Rest assured, London Knights winger Matthew Tkachuk is one of the premier forward talents in the 2016 NHL Draft. Tkachuk has stood alone as an exceptionally gifted forward in the 2016 class for years and some talented line mates and bolstered secondary assists totals in London this season don't change that.

It is true that Matthew Tkachuk's 107 points in 57 games with the London Knights this season was aided by playing on one of the OHL's most talented teams, often alongside two of the league's best players in Mitch Marner (Leafs) and Christian Dvorak (Coyotes).
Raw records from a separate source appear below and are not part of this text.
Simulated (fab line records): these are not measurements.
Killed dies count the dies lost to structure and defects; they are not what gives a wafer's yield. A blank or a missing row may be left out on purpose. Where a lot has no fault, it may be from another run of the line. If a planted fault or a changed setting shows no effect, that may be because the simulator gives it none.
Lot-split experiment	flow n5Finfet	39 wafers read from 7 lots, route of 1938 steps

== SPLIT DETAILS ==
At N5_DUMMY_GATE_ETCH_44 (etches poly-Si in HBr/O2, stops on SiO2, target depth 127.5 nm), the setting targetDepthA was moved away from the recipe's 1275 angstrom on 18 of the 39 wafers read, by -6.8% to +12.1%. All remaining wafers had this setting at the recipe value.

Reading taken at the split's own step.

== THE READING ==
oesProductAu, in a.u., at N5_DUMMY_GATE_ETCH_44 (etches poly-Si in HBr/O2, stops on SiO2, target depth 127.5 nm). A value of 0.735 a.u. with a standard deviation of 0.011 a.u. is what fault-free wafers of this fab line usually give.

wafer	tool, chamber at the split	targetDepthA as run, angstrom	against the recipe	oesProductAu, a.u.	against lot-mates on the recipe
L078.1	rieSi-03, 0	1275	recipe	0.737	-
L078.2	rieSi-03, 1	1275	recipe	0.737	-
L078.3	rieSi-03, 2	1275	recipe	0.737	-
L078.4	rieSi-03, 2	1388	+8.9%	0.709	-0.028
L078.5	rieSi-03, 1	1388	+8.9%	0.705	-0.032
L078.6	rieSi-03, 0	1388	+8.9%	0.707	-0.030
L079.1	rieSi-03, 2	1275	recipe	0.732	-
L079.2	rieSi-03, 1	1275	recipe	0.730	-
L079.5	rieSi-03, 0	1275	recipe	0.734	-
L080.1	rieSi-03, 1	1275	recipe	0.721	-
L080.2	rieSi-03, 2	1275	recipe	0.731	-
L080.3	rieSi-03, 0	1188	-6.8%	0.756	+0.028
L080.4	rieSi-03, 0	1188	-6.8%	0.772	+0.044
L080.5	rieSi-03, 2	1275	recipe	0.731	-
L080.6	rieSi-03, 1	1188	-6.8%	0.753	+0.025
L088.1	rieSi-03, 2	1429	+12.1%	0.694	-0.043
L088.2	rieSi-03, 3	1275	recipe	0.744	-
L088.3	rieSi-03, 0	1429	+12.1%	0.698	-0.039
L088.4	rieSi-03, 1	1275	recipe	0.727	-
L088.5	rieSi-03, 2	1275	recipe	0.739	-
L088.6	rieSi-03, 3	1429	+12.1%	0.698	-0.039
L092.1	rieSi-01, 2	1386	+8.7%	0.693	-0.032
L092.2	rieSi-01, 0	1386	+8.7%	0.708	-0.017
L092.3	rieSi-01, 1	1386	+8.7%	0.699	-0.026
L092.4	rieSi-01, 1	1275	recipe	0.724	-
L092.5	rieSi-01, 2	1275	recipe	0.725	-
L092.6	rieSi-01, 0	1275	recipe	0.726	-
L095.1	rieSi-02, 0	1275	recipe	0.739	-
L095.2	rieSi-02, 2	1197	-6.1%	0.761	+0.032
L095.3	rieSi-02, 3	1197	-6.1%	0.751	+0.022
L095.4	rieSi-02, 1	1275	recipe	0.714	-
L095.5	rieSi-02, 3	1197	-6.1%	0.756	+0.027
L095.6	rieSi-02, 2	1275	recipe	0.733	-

When I saw Tkachuk play in-person during London's visit to Ottawa this season, his line was so utterly dominant that it was hard to discern who was driving the play. But it didn't matter. Tkachuk, Marner and Dvorak are all so gifted with and without that puck that they could toy with the 67's (no matter the matchup) and create offence on every shift. None of them were a liability, none of them mishandled the puck or regularly trailed the play. That Tkachuk could elevate to their level and make both of them better spoke for itself. The game was Feb. 27. The Knights won 5-1 and Tkachuk picked up five points to Dvorak and Marner's three each. He was named the first star of the game.

While three of the five points were primary points, his play on the opening goal of the game to find JJ Piccinich down low and open up the cross-ice pass for the goal was a heady, confident play for the secondary assist.

As good as Marner and Dvorak are, Tkachuk might be this year's Knights MVP in that he added another physical playmaking dimension to the team.

Stylistically, he plays with both power and finesse despite not being an elite skater. He handles the puck well in tight and in stride and can score as well as he pass. His strength as one of the best defensive wingers in the OHL as well as his physicality make him an even more dynamic option at left wing. Defensively, he's relentless on loose pucks and does an excellent job lifting them off defenders to create turnovers. His maturity, and strength in both ends as a powerful offensive threat both lend well to transferring into an NHL-ready game sooner rather than later.

And he hasn't just become this player with the Knights. Tkachuk excelled offensively with the United States at this year's World Juniors as one of the team's best players and has widely been credited as one of the development program's top prospects since he was 16.

Before joining London, while players of his own draft year such as Clayton Keller played the majority of the season with the U17 Team, Tkachuk played on the U18 Team's top line, outscoring top older prospects such as Jeremy Bracco, Colin White and Jack Roslovic along the way (convincingly for the latter two).

In the playoffs, Tkachuk's game has continued to progress, outscoring Dvorak along the way at more than two points per game clip.

This season, Tkachuk also relied the least on the powerplay for his points among the big three Knights scorers -- 39 per cent of his production came with the man-advantage.

And while he wasn't named OHL Rookie of the Year, he might have out-done Alex Nylander for the award had it not been for his 1997 birth year.

Early on this season, Tkachuk quickly established that he was most efficient behind the net and in the low slot. Watch how quickly he gives the puck back to fool the goalie below the goal line.

Off the rush, Tkachuk has a unique ability to make plays at his own speed while still plainly beating defenders. Watch him thread a pass (after trailing the play) on a quick move to the backhand below.

And then he can shoot like this.

And make plays with his skill like this.

Ranked fifth by Future Considerations, Tkachuk has earned his place as one of the frontrunners for fourth overall after Auston Matthews, Patrik Laine and Jesse Puljujarvi.

Unsurprisingly, he was also named the OHL's Western Conference's second smartest player in the annual Coaches Poll (behind Coyotes prospect Dylan Strome).

And with Toronto's ties to the London Knights not only through Mark Hunter but also scout Lyndsay Hofford, if the Leafs fall to No. 4 it wouldn't be surprising if he's their guy.